Hella – stubborn as hell: Trouble by Katja Ivar

Helsinki, June 1953. Too much summer light and too many dark secrets. Hella Mauzer, now a reluctant private investigator, has been asked by her former boss at the Helsinki murder squad to do a background check on a member of the Finnish secret services. Not the type of job Hella was hoping for, but she accepts it on the condition that she is given access to the files concerning the roadside death of her father in 1942, at a time when Finland joined forces with Nazi Germany in its attack against the Soviet Union. German troops were sent to Finland, the Gestapo arrived in Helsinki and German influence on local government was strong, including demands for the deportation of local Jews. Colonel Mauzer, his wife and other family members were killed by a truck in a hit and run incident. An accident, file closed, they said. But not for Hella, whose unwelcome investigation leads to some who would prefer to see her stopped dead in her tracks.

Katja Ivar’s latest novel can be read as a stand-alone but I would encourage you to check Evil Things and Deep as Death if you are not familiar with these earlier books. (I have just read my previous reviews and noted that I keep encouraging people to become Ivar’s fan!) Trouble has enough background information about Hella, little snippets of memories, reintroduction to several characters, and I’m confident this allows to form a complete picture of her. Yet, finding out more about events in Lapland and in the south of Finland that had led her to the current situation will make getting into the latest story much more exciting. In addition, her search for answers as why four members of her family have died in a hit-and-run accident.

If there were any professional and financial glass ceilings at the time, she would have definitely smashed them. Such concept didn’t exist then and what Hela wants to do, to carve independent life for herself, is considered as madness by society, in particular men as most of women appearing in the story don’t even have the voice to articulate this notion. 

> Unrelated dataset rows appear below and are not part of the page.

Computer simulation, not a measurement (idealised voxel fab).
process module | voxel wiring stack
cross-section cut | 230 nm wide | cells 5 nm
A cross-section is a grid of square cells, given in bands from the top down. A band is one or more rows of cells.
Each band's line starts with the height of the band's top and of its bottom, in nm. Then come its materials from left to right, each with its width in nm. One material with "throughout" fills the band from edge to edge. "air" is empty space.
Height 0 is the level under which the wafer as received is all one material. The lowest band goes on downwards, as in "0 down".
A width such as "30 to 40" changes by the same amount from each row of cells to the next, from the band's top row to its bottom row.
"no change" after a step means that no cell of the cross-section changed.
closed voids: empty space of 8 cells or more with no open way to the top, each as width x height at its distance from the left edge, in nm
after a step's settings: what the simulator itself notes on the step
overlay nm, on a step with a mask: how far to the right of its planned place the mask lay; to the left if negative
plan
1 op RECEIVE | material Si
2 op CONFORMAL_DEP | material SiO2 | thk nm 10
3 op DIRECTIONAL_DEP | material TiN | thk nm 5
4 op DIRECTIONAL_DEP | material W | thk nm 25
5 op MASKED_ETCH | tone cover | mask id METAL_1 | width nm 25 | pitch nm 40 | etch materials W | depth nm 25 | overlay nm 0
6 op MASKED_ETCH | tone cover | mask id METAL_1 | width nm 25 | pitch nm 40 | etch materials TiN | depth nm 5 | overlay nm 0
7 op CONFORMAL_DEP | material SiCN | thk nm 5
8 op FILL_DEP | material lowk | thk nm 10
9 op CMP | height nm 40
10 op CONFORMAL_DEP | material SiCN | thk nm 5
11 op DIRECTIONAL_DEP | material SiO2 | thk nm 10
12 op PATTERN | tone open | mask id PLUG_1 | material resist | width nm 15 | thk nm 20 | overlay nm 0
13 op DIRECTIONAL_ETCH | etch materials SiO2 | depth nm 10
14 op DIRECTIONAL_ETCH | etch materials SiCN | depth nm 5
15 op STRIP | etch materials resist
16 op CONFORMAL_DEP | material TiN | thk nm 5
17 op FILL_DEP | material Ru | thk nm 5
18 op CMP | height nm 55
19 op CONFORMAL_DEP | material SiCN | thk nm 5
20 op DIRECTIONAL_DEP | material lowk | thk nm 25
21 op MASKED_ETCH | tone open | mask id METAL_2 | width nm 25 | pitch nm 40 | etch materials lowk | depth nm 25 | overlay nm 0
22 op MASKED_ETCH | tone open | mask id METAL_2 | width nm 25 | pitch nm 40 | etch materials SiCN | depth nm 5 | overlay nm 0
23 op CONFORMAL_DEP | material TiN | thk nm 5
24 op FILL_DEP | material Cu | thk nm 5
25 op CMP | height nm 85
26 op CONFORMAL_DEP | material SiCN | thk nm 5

Working as a private investigator brings constant practical, financial and psychological challenges. Hella doggedly pursues all possible connections to the man she agreed to check. The official opinion of Johannes Heikkinen him as a perfect citizen and a grieving widower, with a mad cousin disturbing the overall perception, changes when she links casual words, random comments and anonymous letters. Is there a murder lurking in his CV? Is there a point in uncovering truth of the secret agent’s past? At the same time she digs into the uncomfortable Finnish past and begins to understand how some Finns operated during the war, or how they had chosen to survive conflicting loyalties. Her personal life takes unprecedented turn which only reinforces the view of how modern and progressive she is in her attitudes and approach, without realising that she might be a trailblazer. This determination to find the truth and to deal with any obstacles thrown her way by the system and various men can be also exhausting yet personal integrity is so much more valuable than a bare existence. However, even if her independence infuriates people around her, I feel that she still manages to be respected by some, without being it shown of course, though there is excellent working relationship and real friendship with the pathologist Tom, and the complicated, often unsettling, connection with Steve.

Ivar creates an authentic world, full of detailed descriptions and observations about life in the 1950s in the country still scarred by the WWII and next to a menacing presence of its powerful neighbour as the Cold War. Trouble is a slick, cleverly plotted and captivating murder mystery. And I want the intelligent, intrepid (warm under her armour) Hella Mauzer to be my friend.

Huge thanks to Bitter Lemon Press for the ARC of this historical yet contemporary Nordic Noir gem. Paperback of Trouble by Katja Ivar is out on 19th January 2023.